A new working paper by Helen Ladd and John Singleton, The Fiscal Externalities of Charter Schools: Evidence from North Carolina, appears to confirm the long-held suspicions of district school advocates that public charter schools drain money from districts.  The authors find “large and negative fiscal impact from $500-$700 per pupil in our one urban school district and somewhat smaller, but still significant, fiscal externalities on the non-urban districts in our sample.”  The study raising some valid questions about the use and distribution of scarce taxpayer resources but the input-focused paper answers few of them.

The report is limited in scope, examining only six of the 59 counties that had one or more charter schools during the 2015-16 school year.  In most cases, the six counties in the sample – Durham, Buncombe, Cabarrus, Iredell, Orange, and Union – share few characteristics of the other 53 counties excluded from the study.  That is why it would be unwise to generalize the results to other counties, particularly those outside of the Triangle and Metrolina (Charlotte) regions.

Yet, even for the counties included in the study, I have doubts about one of the central features of the working paper – the determination and treatment of variable and fixed costs.  Variable costs, such as personnel and supplies, can be changed depending on enrollment and programmatic changes in the school district.  For example, if the district loses student population, school district officials can decrease expenditures on teachers or supplies because they are no longer needed.

It is much more difficult to reduce fixed costs, such as school buildings, because they remain necessary regardless of changes in student population.  But fixed costs can be reduced, just not in the same way as variable costs. As Kennesaw State University economics professor Ben Scafidi points out, “fixed costs are only fixed for a given period of time. In the long run, all costs are variable.”

That is why I question the author’s claim that “Intuitively, the money that follows the students who leave public schools to charters requires that a district reduce its variable spending per pupil (as the district cannot reduce its spending on fixed costs).”  An acquaintance who highlighted this statement to me in an email pointed out, “To the extent the N&O is touting this, McClatchy sure as hell has been reducing “fixed cost” over the years or they would already be in bankruptcy.”  No doubt he is correct.
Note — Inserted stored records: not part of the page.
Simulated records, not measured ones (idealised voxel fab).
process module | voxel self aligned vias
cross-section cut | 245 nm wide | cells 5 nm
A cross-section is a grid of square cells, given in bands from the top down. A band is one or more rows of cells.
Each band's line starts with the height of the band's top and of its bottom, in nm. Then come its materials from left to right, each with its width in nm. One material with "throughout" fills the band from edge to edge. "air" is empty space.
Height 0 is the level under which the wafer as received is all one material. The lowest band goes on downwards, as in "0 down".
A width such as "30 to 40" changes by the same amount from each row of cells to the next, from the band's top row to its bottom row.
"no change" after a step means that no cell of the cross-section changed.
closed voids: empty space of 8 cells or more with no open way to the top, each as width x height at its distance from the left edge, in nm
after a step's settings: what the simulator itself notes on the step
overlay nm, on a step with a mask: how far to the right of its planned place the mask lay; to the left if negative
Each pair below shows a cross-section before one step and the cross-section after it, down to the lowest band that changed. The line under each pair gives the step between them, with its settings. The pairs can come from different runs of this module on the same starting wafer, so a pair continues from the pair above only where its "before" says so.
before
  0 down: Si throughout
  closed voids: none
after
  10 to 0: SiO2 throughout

Much of the debate about variable and fixed costs in education also depends on how the researcher classifies them.  Facilities and building maintenance are fixed for longer periods than other fixed costs.  Ladd and Singleton contend that central office administration, school building administration, behavioral support, child and family support, Limited English Proficiency programs, and alternative programs and schools are all fixed costs.  They argue that “charter expansion is unlikely to reduce the demand” for support programs because high-need populations usually remain in district schools.  I am not convinced.

First, it does not address the district school practice of routing a dispropotionate share of racial and ethnic minority students to behavioral support and alternative programs, thus unnecessarily multiplying expenditures on supplementary services.  Moreover, it does not acknowledge that charter schools are becoming less, not more, homogenous. Enrollment of English Learners in charter schools, for example, increased by 72 percent since 2015.  The number of special needs and low-income students in charter schools increases nearly every year due to the proliferation of charter schools that focus on serving these populations.

I also question the exclusion of debt service on public school capital expenditures.  Facilities are the largest fixed expense for school districts, and yet county expenditures on debt incurred for the building and renovation of schools were not included.  Regrettably (but predictably), debt service is rarely included in empirical studies that use public school expenditures as a variable  But the counties, including those included in the study, annually use millions in county tax revenue for school capital outlay.  Most charter schools do not have the luxury of having a portion of their capital expenditures paid on their behalf and must use a portion of their operating funds to pay for these fixed costs.

But even if we grant Ladd and Singleton’s entire analysis without question, the fact is that there was no discernable drop in student performance among the six school districts in their sample.  As alluded to above, Ladd and Singleton acknowledge that their study does not consider academic outcomes, such as student performance on state standardized tests.  For the districts analyzed, all have increased graduation and/or proficiency rates over the last four years.  Buncombe increased their graduation rate by 5.1 percentage points from 2014 to 2017 and had a 1.7 percentage point increase in their grade-level proficiency rate.  While Durham’s graduation rate was largely unchanged compared to 2014, the district had a 2.3 percentage point increase in proficiency during that period.  Orange County Schools gained 2.8 percentage points in their graduation rate and 3.8 percentage points in their districtwide proficiency rate.

If there was evidence of harm, then perhaps Ladd and Singleton’s recommendation that districts receive “transitional aid” should be considered.  But the districts analyzed in the study appear to be improving academically, perhaps a product of competition from charter schools. A 2014 working paper by Stanford University researchers, for example, found that “competition from charter schools with higher than average quality is associated with increased growth in both math and reading” at Washington, D.C. Public Schools.  The research literature is hardly conclusive on the matter, as limitations on charter enrollment and other fiscal barriers to expansion inhibit the development of a truly free market and the competitive pressures that follow.

As I have said to the News & Observer, these types of studies drive a wedge between districts and charters, further discouraging them from collaborating for the betterment of all public school students.  District school advocates complain that the charter school movement is a failure because districts have not adopted their policies or practices.  But the real failure is the unwillingness of district advocates to begin to see charters as collaborators, not rivals.